Includes updates and/or revisions.
National assessments in core subjects will proceed as planned, now that the federal testing program has received additional funding in the current year’s budget.
And with an increase proposed in President Bush’s budget for next fiscal year, the program would have enough money to cover all planned assessments through 2011, as well as to expand a sampling of urban districts and pay for state-level tests of 12th graders.
“We are so relieved, because we don’t have to call anything off at this point,” said Peggy G. Carr, the associate commissioner for assessment for the National Center for Education Statistics, the arm of the Department of Education that administers the exam program. “We can go ahead and plan for the most important components of the 2008 activities in preparation for the 2009 assessments.”
The National Assessment of Educational Progress was threatened with cutbacks in several core areas last fall because of a projected budget shortfall. The governing board that sets policy for NAEP had been expected to consider recommendations at its meeting this month to cancel scheduled tests in economics, foreign languages, geography, and world history, and to scale back testing in U.S. history, civics, and writing. (“U.S. Testing Poised to Be Scaled Back,” Nov. 28, 2007.)
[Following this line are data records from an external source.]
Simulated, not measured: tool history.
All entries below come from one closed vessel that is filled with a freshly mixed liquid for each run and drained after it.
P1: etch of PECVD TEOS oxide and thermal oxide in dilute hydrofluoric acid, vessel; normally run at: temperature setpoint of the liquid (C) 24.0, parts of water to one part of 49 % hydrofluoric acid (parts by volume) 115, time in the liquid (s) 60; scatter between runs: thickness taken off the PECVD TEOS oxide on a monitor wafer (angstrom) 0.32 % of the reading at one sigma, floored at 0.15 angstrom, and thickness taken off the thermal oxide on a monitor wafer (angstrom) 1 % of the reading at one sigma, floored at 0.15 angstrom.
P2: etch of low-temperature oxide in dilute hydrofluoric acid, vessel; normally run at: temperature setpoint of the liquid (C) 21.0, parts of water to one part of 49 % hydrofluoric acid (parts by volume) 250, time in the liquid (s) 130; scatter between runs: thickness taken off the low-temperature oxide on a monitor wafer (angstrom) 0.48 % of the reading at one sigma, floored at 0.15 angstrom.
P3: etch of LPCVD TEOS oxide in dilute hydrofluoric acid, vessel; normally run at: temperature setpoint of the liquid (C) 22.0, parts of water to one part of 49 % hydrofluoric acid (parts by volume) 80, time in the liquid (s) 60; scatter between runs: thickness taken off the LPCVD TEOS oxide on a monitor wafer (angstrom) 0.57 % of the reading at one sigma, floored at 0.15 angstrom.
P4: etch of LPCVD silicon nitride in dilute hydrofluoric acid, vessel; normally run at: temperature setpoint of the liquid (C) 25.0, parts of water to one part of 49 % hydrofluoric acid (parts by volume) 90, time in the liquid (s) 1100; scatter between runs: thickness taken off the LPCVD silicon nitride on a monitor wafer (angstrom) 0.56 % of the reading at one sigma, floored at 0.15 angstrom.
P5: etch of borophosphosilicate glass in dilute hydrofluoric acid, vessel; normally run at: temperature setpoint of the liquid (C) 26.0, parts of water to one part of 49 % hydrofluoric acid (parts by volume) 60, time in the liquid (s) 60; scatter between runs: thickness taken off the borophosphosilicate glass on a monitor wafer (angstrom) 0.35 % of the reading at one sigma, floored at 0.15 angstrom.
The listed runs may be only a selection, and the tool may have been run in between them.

The fiscal 2008 Education Department budget, part of an omnibus spending bill President Bush signed in December, includes some $100 million for NAEP, with a $10 million increase over the previous year that federal officials hadn’t anticipated. The president’s budget proposal for fiscal 2009, which begins Oct. 1, would boost the assessment budget by more than a third.
While Congress is expected to make significant changes to the proposal, there has been bipartisan support for expanding the testing program, including the addition of state-level samples on some tests for 12th graders.
The increase would provide money for preparation of tests in U.S. history, civics, and geography that are scheduled for 2010. It would also cover the expansion of the 12th grade assessment in mathematics and reading in 2011 to include samples of students from each state. President Bush has urged state-level testing of high school seniors as a way of boosting accountability and providing state-by-state comparisons.
Ms. Carr said the NCES hopes to conduct a pilot study for the state-level 12th grade assessments next year.
The National Assessment Governing Board would also have enough money for research and validity studies for new indicators on that assessment, which would allow reporting on students’ levels of preparedness for college and the workforce.
Student performance is currently reported in terms of scale scores and achievement levels—defined as “basic,” “proficient,” and “advanced.” The preparedness levels would explain what the results meant in terms of the skills students needed to enter community college, succeed in four-year institutions, or qualify for different types of jobs.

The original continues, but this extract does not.